Practices as a Platform Engineer
I’ve been working as a platform engineer (platformer) for almost 5 years. In the previous company, I worked on the internal PaaS based on Cloud Foundry and, in the current company, I’ve been working on the microservices platform based on Kubernetes.
Since it’s been 5 years, I have some practices which I use for daily decision-making as a platform engineer. In this post, I introduce some of them. The things I listed below are not special and you’ve heard or seen some of these things somewhere. These come from my daily inputs or experiences with the team I’ve been working.

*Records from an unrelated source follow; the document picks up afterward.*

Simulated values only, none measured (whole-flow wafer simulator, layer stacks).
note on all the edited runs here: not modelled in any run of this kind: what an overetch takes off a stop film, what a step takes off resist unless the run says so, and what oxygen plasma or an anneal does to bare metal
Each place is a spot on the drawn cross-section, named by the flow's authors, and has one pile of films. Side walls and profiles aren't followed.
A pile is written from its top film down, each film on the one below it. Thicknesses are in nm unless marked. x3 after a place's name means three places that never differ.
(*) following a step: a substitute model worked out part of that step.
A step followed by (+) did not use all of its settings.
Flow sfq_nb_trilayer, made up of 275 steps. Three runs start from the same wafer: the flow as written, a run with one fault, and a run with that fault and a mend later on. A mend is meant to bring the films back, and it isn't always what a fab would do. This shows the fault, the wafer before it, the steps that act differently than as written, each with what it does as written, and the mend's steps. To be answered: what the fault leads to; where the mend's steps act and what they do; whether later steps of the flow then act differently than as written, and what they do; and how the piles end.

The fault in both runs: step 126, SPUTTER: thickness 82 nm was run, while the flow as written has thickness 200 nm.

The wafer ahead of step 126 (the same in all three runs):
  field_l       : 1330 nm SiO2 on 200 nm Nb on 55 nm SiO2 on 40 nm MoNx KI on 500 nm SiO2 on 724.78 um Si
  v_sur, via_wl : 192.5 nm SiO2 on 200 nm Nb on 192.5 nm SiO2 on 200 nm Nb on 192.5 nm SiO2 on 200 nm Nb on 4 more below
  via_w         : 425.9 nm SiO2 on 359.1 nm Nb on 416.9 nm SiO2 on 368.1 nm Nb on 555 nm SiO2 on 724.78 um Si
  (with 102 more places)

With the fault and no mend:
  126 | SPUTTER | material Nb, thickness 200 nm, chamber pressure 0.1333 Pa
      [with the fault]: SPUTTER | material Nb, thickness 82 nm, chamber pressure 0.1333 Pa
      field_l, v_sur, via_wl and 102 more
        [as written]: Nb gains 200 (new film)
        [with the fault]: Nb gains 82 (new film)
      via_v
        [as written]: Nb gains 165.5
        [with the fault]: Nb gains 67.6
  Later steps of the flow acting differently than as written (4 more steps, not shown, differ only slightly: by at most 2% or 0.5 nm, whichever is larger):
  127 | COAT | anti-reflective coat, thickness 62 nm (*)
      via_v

Since they are just practices, you won’t be able to use them for 5 or 10 years and they should be updated when the trend or the world changes. This is just a record of 2020.
Immutable Infrastructure
To provide a better product to customers faster, Continuous Delivery is one of the most important factors. A big part of making Continuous Delivery practice successful is to be able to push new changes without fear. The immutable infrastructure allows us to do deterministic deployment (safely rollouts and rollbacks). For successful continuous delivery and reliable delivery, all our components must be immutable. We don’t SSH to modify things in production. This practice must be also applied to configuration management or application source code as well.
Environmental Parity
We must keep the development and production of environmental parity as much as possible. We must enable developers (even us) to reproduce production issues in the development environment. Always test on development before production and grow confidence in production. And we must treat the development environment as production. If we break the development environment, it blocks the developer in testing and stalls agility.
Declarative Configuration
All infrastructure state or application state must be defined in “infrastructure as code” way. We should not do or depend on manual operations in production (and even in development). It leads to implicit knowledge and human errors. Infrastructure as code allows us to review the operation and automate it in CI. And the code must be declarative, not imperative. The declarative way enables us to build self-healing or autonomous components. It reduces our operation cost a lot. We should build tools based on “Infrastructure as data” way. We should not mix programmatic logic and data but clearly separate. The computation must be done by real programing language.
Documentation as a Product
Documentation is the minimum variable product of the platform. We must handle documentation as one of our products. This means the documentation must be always reviewed and maintained when something changes. When we release something new, we must provide the documentation together.
Simple, Consistent, and Predictable
Developer experience (DX) we provide and operation workflows we prepare for our component should be simple, consistent, and predictable. How to work with component should be as simple to learn as possible and consistent across the multiple components (action to component A should be the same as component B). And action to the components should be always predictable. This means changes are always expected and visible before execution. The catastrophic changes should be always blocked or notified.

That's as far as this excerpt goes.